📿 Shloka Collection

Asatyam Apratishtham Te

Gita 16.8 Bhagavad Gita
📖 Bhagavad Gita, Chapter 16 — Daivasura Sampad Vibhaga Yoga
असत्यमप्रतिष्ठं ते जगदाहुरनीश्वरम् ।
अपरस्परसम्भूतं किमन्यत्कामहैतुकम् ॥
Asatyam apratishtham te jagad ahur anishvaram
Aparasparasambhutam kim anyat kamahaitukam
असत्यम्
unreal, false
अप्रतिष्ठम्
without any foundation
ते
they (those of demonic nature)
जगत्
the world
आहुः
say, declare
अनीश्वरम्
without God, without a controller
अपरस्परसम्भूतम्
arisen without any order or cause
किम् अन्यत्
what else (nothing else)
कामहैतुकम्
caused only by desire, by lust

Krishna now reveals the philosophy that drives the demonic mind. These people declare: the world is unreal, it has no moral foundation, there is no God who created or governs it. Everything arose randomly, without purpose or order. And if there is any cause at all, it is simply desire — physical attraction between beings, nothing more.

This worldview strips the universe of meaning. If there is no moral order and no higher reality, then nothing matters beyond personal pleasure. A river without banks floods everything in its path. Similarly, a life without ethical boundaries causes destruction in every direction.

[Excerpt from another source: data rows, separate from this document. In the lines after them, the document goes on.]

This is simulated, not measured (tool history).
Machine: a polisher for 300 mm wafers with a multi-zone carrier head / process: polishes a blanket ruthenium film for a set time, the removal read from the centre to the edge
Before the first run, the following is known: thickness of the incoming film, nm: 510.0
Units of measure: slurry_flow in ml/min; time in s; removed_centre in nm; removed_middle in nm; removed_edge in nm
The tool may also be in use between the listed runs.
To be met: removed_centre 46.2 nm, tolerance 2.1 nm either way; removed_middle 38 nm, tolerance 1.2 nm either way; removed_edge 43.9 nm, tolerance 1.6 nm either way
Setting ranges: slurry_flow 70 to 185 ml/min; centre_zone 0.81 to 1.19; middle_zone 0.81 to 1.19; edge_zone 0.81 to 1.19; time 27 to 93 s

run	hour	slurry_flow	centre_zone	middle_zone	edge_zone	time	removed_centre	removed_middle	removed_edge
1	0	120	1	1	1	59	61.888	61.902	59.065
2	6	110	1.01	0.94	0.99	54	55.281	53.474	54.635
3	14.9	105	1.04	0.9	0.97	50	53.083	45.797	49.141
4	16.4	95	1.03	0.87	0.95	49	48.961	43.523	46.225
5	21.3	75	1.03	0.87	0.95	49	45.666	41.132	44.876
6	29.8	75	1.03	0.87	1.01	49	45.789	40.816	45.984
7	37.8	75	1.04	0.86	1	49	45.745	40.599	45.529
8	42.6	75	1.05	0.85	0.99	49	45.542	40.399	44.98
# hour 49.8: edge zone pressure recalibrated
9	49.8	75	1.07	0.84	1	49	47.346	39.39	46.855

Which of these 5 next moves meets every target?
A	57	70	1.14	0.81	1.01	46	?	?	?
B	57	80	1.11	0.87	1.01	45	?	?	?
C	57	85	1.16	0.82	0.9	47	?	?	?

The danger of this philosophy is practical, not theoretical. When someone truly believes that no moral law exists and no justice governs outcomes, that person becomes capable of anything. Every cruelty becomes permissible. Every exploitation becomes justified. This is the soil from which the worst human behavior grows.

This shloka presents the demonic philosophy in compressed form. Even in ancient India, there were schools of thought that rejected the existence of God and a moral order. Krishna is not debating philosophy here — he is pointing out the real-world consequences of this way of thinking.

The word aparasparasambhutam — 'arisen without any order' — strikes at the very root of ethics. If creation has no order, morality has no ground to stand on.